Friday, April 19, 2024

Dear Neighbor,

House Republicans scored a nice victory this week when we caused House Democrats to strike an internet tax from their own omnibus bill.

This proposal fundamentally changes the way broadband is regulated by allowing local units of government to become regulators. This would slow down broadband deployment in our state and increase internet costs by as much as 8 percent per service, a price that would be passed on to consumers. These would be regressive taxes, hitting low-income and young consumers the hardest.

I made strong arguments against this proposal in the committee process but Democrats continued to move it along and included it in an omnibus bill (H.F. 4077) related to commerce, which came to the floor for a vote of the full body this week. I had an amendment lined up to change this provision, but the majority pulled its measure before my proposal came up. I’m not sure if the majority saw the light or just didn’t want to have a public debate about their plan to slow down broadband installations and increase costs but, whatever the case, getting their bad legislation out of the bill was a win for Minnesotans.


House Democrats approved a landlord/tenant package (S.F. 3492) on Thursday.

While ensuring the rights and safety of tenants is undeniably important, measures in this bill will place a heavy burden on providers. This is especially concerning for small-scale property owners who will be forced to navigate even more stringent regulations and raise rental prices to cover the anticipated costs of compliance and potential legal disputes.

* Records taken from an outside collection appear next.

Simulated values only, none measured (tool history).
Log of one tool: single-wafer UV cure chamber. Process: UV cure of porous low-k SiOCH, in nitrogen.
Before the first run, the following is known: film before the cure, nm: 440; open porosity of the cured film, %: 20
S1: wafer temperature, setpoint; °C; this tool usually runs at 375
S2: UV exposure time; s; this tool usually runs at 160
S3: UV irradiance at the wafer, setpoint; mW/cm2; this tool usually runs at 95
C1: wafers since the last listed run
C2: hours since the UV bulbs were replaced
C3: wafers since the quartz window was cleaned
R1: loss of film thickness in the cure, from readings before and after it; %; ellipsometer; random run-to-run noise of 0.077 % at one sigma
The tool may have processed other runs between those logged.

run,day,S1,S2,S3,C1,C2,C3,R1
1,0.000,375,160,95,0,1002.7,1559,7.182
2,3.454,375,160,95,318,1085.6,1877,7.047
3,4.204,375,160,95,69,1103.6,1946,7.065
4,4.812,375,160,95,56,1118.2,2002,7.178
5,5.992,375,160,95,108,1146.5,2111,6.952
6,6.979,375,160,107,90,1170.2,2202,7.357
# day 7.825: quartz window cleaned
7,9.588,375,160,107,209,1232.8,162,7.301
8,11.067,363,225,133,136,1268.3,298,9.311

This issue also feeds into a larger discussion on how we view housing providers in Minnesota.

On one hand, you have a House Democrat who authored a bill that would cap at 10 the number of single-family homes one business entity could own. She was quoted in a recent article saying she authored this bill because, “The issue with housing is that it is becoming much more commodified, and housing is being used as a way to make profits.”

In other words, Democrats are writing laws in Minnesota as retribution for people making market-driven profits. This is alarming and runs counter to the entrepreneurial spirit of our nation.

The same article quoted my response to that quote: “Thank you for clarifying the real philosophical difference at the heart of this, which is whether capitalism is a useful tool to encourage investment in things that are helpful to people.”


Democrats are pushing legislation to make Minnesota a sanctuary state, making our state a haven for illegal immigrants at a time we face a crisis at our nation’s southern border. They spent last year’s session priming the pump by providing driver’s licenses for all, automatic voter registration, and incentives to NOT go to work. This year, they have authored legislation prohibiting state or local government from cooperating with federal immigration agencies to further entice the resettlement of illegals in Minnesota.

The social costs could be immense. There also are serious questions about how much of an actual fiscal cost Minnesota taxpayers will suffer to support people who are in our state illegally. House Republicans offered an amendment on the floor this week to clarify a grant program for new Americans does not apply to illegal residents, but House Democrats turned that down. Along the way, a fellow Republican asked Democrats this simple question: What percentage of our state budget should be spent on people here illegally? The question was posed to 10 different DFL members, and each one refused to answer. Click here for a clip of how this unfolded in the House chamber.

As basic as it sounds, Minnesotans’ tax dollars should not be going to people who are breaking the law to be here. The fact the majority refuses to even discuss this issue, much less address it, speaks volumes.

Have a good weekend, enjoy Passover and please stay in touch.